Let's clear the in-memory catalog, add the EO item, and save to a new STAC:

In [35]:
catalog.clear_items()
list(catalog.get_items())

[]

In [36]:
catalog.add_item(eo_item)
list(catalog.get_items())

[<EOItem id=local-image-eo>]

In [37]:
catalog.normalize_and_save(root_href=os.path.join(tmp_dir.name, 'stac-eo'), 
                           catalog_type=stac.CatalogType.SELF_CONTAINED)

Now, if we read the catalog from the filesystem, PySTAC recognizes the EOItem and loads it in with the correct type:

In [38]:
catalog2 = stac.Catalog.from_file(os.path.join(tmp_dir.name, 'stac-eo', 'catalog.json'))

In [39]:
list(catalog2.get_items())

[<EOItem id=local-image-eo>]

In [40]:
next(catalog2.get_all_items()).assets

{'image': <EOAsset href=/var/folders/sv/zr8j0t4j1f726nhlt3vb8c300000gn/T/tmpytmf1tsx/image.tif>}

In [41]:
import json

print(json.dumps(eo_item.to_dict(), indent=4))

{
    "type": "Feature",
    "stac_version": "0.8.1",
    "id": "local-image-eo",
    "properties": {
        "datetime": "2019-11-05 16:43:28Z",
        "eo:gsd": 0.3,
        "eo:platform": "Maxar",
        "eo:instrument": "WorldView3",
        "eo:bands": [
            {
                "name": "Coastal",
                "common_name": "coastal",
                "description": "Coastal: 400 - 450 nm"
            },
            {
                "name": "Blue",
                "common_name": "blue",
                "description": "Blue: 450 - 510 nm"
            },
            {
                "name": "Green",
                "common_name": "green",
                "description": "Green: 510 - 580 nm"
            },
            {
                "name": "Yellow",
                "common_name": "yellow",
                "description": "Yellow: 585 - 625 nm"
            },
            {
                "name": "Red",
                "common_name": "red",
                "description"

### Collections

Collections are a subtype of Catalog that have some additional properties to make them more searchable. They also can define common properties so that items in the collection don't have to duplicate common data for each item. Let's create a collection to hold common properties between two images from the Spacenet 5 challenge.
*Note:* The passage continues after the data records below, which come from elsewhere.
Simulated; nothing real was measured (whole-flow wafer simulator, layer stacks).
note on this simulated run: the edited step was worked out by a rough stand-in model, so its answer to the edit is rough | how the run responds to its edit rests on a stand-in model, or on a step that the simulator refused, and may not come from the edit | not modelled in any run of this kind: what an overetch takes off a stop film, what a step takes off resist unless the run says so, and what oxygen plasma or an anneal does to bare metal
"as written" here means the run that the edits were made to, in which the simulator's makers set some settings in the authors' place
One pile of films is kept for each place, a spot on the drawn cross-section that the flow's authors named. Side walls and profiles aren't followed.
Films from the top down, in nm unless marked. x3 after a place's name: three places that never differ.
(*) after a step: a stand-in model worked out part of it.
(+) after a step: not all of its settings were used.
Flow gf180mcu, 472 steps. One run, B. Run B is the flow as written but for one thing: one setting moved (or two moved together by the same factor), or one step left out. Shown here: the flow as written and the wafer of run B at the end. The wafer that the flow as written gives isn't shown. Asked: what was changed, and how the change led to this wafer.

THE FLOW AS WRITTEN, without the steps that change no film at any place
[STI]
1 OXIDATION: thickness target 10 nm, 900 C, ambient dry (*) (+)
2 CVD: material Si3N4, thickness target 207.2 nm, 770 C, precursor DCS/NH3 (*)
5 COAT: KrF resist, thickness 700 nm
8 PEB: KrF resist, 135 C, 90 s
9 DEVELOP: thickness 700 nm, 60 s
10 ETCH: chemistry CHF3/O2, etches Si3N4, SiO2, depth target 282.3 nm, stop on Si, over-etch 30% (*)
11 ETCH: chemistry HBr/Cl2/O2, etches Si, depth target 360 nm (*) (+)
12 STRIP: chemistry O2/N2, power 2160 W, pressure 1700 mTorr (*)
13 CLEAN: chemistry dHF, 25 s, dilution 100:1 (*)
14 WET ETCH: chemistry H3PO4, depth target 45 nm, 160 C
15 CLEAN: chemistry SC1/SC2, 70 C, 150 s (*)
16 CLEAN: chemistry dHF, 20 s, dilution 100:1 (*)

First we'll get another image, and it's bbox and footprint:

In [42]:
url2 = ('http://spacenet-dataset.s3.amazonaws.com/'
       'spacenet/SN5_roads/train/AOI_7_Moscow/MS/'
       'SN5_roads_train_AOI_7_Moscow_MS_chip997.tif')
img_path2 = os.path.join(tmp_dir.name, 'image.tif')
urllib.request.urlretrieve(url2, img_path2)

('/var/folders/sv/zr8j0t4j1f726nhlt3vb8c300000gn/T/tmpytmf1tsx/image.tif',
 <http.client.HTTPMessage at 0x119333908>)

In [43]:
bbox2, footprint2 = get_bbox_and_footprint(img_path2)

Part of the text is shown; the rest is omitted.